Evan: Thanks for comparing bosses to school exams, something universally disliked by mankind.



Tyler: I know, but see, what I’m saying is, because tests and bosses are- OK, fine. I guess I didn’t do myself any favors with that analogy. But are you just going to critique my rhetoric?



Evan: Let’s try this again, with less sarcasm on my part. So you’re saying that without a demanding test punctuating a player’s progression, being told “You won!” or “You advanced to the next area!” by a game isn’t as meaningful. Correct?



Tyler: I’m not saying games need boss fights to create meaningful progression, but the old-school structure still works where it’s used well. Bosses get the big set pieces—the explosions that would just be worn out if they weren't a sparingly-used reward. They can be crazy, huge, monstrous things. They can seem insurmountable at first, and when you turn one to dust, you are the hero. You’re Bruce Willis at the end of Die Hard. Happy trails, Hans.



Evan: I see bosses as an antique trope. They’re a lazy roadblock-in-antagonist’s clothing, and I think designers generally use them out of convenience or tradition, and not because bosses are the best or most creative way of structuring a game. Plenty of modern games have used bosses in a way that feels completely out of place—BioShock’s pathetic end boss was one of the only stains on one of the best games of the era. Ken Levine has admitted this.

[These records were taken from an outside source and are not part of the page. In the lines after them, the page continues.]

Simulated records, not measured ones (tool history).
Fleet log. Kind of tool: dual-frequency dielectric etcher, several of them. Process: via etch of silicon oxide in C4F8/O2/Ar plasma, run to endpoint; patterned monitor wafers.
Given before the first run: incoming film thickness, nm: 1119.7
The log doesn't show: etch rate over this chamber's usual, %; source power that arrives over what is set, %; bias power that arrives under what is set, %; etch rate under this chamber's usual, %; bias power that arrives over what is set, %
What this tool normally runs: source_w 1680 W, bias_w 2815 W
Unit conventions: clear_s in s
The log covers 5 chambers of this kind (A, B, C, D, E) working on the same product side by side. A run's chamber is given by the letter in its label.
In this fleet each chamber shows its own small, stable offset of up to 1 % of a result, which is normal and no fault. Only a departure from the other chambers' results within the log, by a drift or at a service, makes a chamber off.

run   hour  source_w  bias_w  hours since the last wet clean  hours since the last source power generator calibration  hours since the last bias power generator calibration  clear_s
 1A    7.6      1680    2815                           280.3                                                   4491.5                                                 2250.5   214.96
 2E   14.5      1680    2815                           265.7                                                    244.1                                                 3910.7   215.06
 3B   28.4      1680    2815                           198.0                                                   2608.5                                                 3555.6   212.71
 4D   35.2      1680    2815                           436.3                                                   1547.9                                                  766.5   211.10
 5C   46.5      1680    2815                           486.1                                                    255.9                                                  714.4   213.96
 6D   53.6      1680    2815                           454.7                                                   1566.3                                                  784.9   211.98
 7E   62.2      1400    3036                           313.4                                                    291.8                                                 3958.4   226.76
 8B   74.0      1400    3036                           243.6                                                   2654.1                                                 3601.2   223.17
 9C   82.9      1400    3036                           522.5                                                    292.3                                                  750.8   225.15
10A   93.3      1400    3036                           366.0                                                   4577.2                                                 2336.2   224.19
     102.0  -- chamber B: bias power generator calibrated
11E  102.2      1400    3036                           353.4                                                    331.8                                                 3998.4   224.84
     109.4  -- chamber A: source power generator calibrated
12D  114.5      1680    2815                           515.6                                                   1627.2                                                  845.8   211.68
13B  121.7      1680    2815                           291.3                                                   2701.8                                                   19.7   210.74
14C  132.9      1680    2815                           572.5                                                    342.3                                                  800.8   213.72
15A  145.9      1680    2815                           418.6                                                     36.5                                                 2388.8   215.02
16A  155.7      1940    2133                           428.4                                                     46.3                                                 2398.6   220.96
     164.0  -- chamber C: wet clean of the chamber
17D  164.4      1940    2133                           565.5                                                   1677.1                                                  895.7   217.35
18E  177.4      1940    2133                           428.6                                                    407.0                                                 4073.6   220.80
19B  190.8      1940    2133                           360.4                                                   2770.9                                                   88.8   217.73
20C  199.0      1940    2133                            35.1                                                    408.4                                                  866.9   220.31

Tyler: You’re right, mecha Andrew Ryan was too conventional for BioShock. That was an avoidable error—Wolfenstein 3D wouldn’t have worked if it built to not a fight with mecha Hitler, but BioShock? BioShock should have ignored tradition. That doesn't mean design traditions are universally bad or lazy, though. They give us historical learning to draw from, and that’s valuable.



Iterating on a design only leads to better versions of that design—not in every case, but over time. We’ll only get more and more amazing boss fights, and I’m happy to allow for some failures.



Evan: But designers aren’t iterating, they’re regurgitating. For the most part, bosses are still being implemented in the same form they were 10 and 20 years ago. What would you cite as an example of a great modern boss?



Tyler: Dark Souls, all of them. Sorry, is that game too “antique” for you?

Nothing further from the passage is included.